Film Review: Lost River

Lost River
Ryan Gosling’s directorial debut, Lost River, is a dark tale about fighting for your family and the lengths we are willing to go to keep it together.

When it was announced that Gosling would be making his feature debut, then called How to Catch a Monster, I was excited. The guy was on a streak as an actor, making great decision, after great decision on who he worked with, and the list of directors he was working with were bound to have a positive influence on his eventual style as a director. Throw in a cast of Christina Hendricks, Saoirse Ronan and Ben Mendelsohn and I found myself even more excited. The dark and mysterious premise also bode well, but this is all hype, how did the film turn out?

Pretty well, actually. Lost River is well shot by Gosling and his crew, capturing the dilapidated suburban landscape of Detroit like we’ve been transported to another world, all of the wear and tear on the city creating an eerie and foreboding vibe for the film. The story follows a single mother, Billy, and her two kids as they try and scrape by, trying to keep their home in the process as the rest of their neighborhood is literally torn down around them. When the local lender is taken over by a more nefarious figure, Dave, Billy is backed into a corner with no option left but to take her new loan holder up on his job proposition. In the meanwhile, Billy’s son, Bones, and his girl next door crush, Rat, are left to try to avoid the wrath of a local thug, Bully.

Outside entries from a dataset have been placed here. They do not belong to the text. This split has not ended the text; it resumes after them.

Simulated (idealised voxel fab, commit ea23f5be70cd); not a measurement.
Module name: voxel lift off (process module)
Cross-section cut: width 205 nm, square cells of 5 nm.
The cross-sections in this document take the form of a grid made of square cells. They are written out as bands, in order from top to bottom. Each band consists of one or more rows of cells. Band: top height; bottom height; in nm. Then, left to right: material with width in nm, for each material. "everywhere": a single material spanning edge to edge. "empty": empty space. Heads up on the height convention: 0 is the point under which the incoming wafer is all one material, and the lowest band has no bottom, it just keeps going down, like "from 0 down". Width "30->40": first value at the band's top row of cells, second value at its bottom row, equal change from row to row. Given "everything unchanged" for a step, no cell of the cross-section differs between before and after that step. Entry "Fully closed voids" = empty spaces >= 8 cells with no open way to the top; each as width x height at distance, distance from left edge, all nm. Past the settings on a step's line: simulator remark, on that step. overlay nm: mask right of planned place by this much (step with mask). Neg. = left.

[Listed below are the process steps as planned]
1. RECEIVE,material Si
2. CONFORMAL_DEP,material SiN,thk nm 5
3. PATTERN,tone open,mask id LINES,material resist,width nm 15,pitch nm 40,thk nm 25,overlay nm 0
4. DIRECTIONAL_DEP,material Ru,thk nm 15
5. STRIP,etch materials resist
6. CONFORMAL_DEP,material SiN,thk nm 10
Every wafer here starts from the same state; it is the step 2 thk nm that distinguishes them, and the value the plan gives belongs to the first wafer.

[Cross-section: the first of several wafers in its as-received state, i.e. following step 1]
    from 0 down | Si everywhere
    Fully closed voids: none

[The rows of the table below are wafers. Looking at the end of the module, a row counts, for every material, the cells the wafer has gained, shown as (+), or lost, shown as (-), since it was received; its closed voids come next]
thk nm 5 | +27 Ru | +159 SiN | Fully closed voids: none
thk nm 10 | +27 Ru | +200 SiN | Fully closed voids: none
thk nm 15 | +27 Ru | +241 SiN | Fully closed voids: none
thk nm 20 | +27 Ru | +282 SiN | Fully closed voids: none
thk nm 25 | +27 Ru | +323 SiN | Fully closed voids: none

The two story threads remain separate throughout the course of the film (outside the obligatory intersections at the family home) and Gosling not connecting the two stories is probably the biggest missed opportunity he left off the table. The two threads work fine without intersecting one another, but finding a way to fold the two stories together might have made the film feel a bit more cohesive and of one piece. Still, Gosling leads both of his story threads to pretty riveting conclusions, all while finding one of the darkest happy endings I’ve seen in a while. A couple of loose threads could have been pulled in a little tighter here and there (i.e. the cab driver, what was with that diner scene?) and the mythical curse placed on the town could have been expanded upon a tad bit more, but Gosling is, more or less, getting his point across.

The imagery and mindset of the club Ben Mendelsohn’s Dave hosts at is Gosling’s most stand out idea in the film, and while it could have been explored a bit more fully it is almost endlessly intriguing. Mendelsohn is the perfect figure-head for a club of this type, his underlying malice hiding behind a thin layer of charm is exactly what a place like this needs as its leader. The acts of violence acted out for the sake of entertainment is a dark idea to bore into, but Gosling captures the mood of his version of the city so well, we easily get why people are here for enjoyment, even if we could never understand it.

I mentioned the work of the always great Mendelsohn, and when is he not great, but Matt Smith is also a fucked up delight as the local bully, Bully. Those scissors he wields are some how made effectively menacing, and his nihilistic world view is wonderfully portrayed through Smith’s eyes. Bully is plainly played out as the evil entity of the film, but Smith earns the label in spades. Hendricks and Ronan are both solid in their roles, even if they are both forced into the most straightforward characters in the film. Hendricks is especially effective as a mother willing to do what she can for her kids, all while keeping her dignity whenever it is confronted. Ronan needed more to do, and her grandmother storyline is a bit of undercooked sadness, but she makes the most of it being the great actress that she is. Eva Mendes brings a wonderfully contrasting positivity to the “violence club” sequences, and she leaves just enough mystery in the air to those pods that you will feel a tad cheated we didn’t get to see Gosling play with the idea more. Iain De Caestecker is the only face of the core cast I didn’t recognize, and he plays Bones with the right amount of rawness and rebellion that we can understand his desire to run, but believe everything that is holding him back.

Lost River isn’t for everyone, but it is a solid debut from Gosling behind the camera. He has a sharp eye, paints an engaging and dark tale and keeps it all together without being explicit with his storytelling. I bit more experience might have allowed Lost River to be something truly special, but as it stands it is still something well worth your time if you are up for something a bit different.